Differential SAR interferometry (D-InSAR) is a remote sensing technique that can be used for monitoring small surface
movements, such as co-seismic and post-seismic movements, land subsidence, land slide, ice motion etc. However, the
quality of D-InSAR products are largely degraded by many factors, which in turn makes the accuracy of D-InSAR is not
high enough to measure cm-level subsidence.
An optimal solution to solve the above problems is to integrate D-INSAR with levelling. Using the sparse levelling
measurements as ground control and ground truth, the D -InSAR products can be quantitatively assessed; and furthermore,
the errors can be modelled. This integrate method has been tested in Tianjin area. The preliminary results show that: (1) D -
InSAR can detect the cm-level subsidence in the urban area where the conherence is high enough; (2) the errors between the
subsidence values measured by D-InSAR and those by levelling can be quantitatively modelled, and thus the accuracy of D-
InSAR products can be improved.
1. INTRODUCTION
With the rapid development of economy, which increases the requirements of fresh water, land subsidence caused by
groundwater extraction has become serious hazard in many parts of the world, particularly in densely populated and
economically developed coastal areas. Even though this kind of subsidence is often very slow (e.g. a few centimeters per
year), it can have serious damage on the infrastructure since it is often large spatial extent, and can be up to several meters
after long-term acceleration.
Levelling is widely applied, as one of the most accurate geodetic techniques, in the world for monitoring land subsidence.
The applications of the technique may sometimes be limited by cost since it can only provide subsidence information at a
spatially discrete set of locations, hence a large amount of point measurements are required in order to cover a large area to
obtain the spatial distribution in detail. And also interpolation is needed to get a continuous two -dimensional coverage.

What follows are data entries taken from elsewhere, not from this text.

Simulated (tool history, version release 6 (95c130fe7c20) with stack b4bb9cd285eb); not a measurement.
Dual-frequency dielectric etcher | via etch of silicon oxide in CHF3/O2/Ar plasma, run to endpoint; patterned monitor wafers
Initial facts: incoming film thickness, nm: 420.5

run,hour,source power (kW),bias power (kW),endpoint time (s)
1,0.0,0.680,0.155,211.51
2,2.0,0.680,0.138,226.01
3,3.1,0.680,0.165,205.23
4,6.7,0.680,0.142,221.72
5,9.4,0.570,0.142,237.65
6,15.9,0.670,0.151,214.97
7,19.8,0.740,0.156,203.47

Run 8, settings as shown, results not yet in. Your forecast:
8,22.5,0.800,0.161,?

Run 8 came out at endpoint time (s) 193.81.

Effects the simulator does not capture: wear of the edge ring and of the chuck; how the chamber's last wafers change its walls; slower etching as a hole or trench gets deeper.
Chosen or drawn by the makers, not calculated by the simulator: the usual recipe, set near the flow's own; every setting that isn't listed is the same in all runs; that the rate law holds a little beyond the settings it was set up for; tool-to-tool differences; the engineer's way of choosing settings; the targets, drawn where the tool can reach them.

Differential SAR interferometry (D-InSAR) is a new remote sensing technique for monitoring small surface movements,
such as co-seismic and post-seismic movements, land subsidence, land slide, ice motion etc. Unlike levelling, the technique
provides movement information with continuous, non-interpolated coverage. This characteristic makes it very effective for
measuring surface movements over large areas. D-InSAR is effective for measuring co-seismic movements that are sudden
events. That has been demonstrated in many applications, among which is the Landers (California) earthquake in 1992
(Massonnet et al., 1993; Zebker et al., 1994). The applications of D-InSAR to measure cm-level subsidence have been
investigated (Kooij, 1995a, 1995b, 1997; Massonnet, Holzer and Vadon, 1997). However, there are many factors that
degrade the accuracy of the differential interferometric results. It is only possible to use D-InSAR to measure cm-level
motion if the errors are effectively corrected. One existing method to correct the errors is to average multiple products, an
alternative approach is to use empirical models to model the effects. The use of these two methods may sometimes be
limited by data availability.
An optimal solution to solve the above problems is to integrate D-InSAR with levelling. Using the sparsely distributed
levelling measurements as the ground truth, the D -InSAR products can be quantitatively assessed; and furthermore, the
errors can be modelled. In this paper, we focus on the integrated use of interfermetric SAR data and levelling measurements
for monitoring slow land subsidence over large areas. The main objective is to improve the accuracy of differential
interferometric results by using levelling measurements.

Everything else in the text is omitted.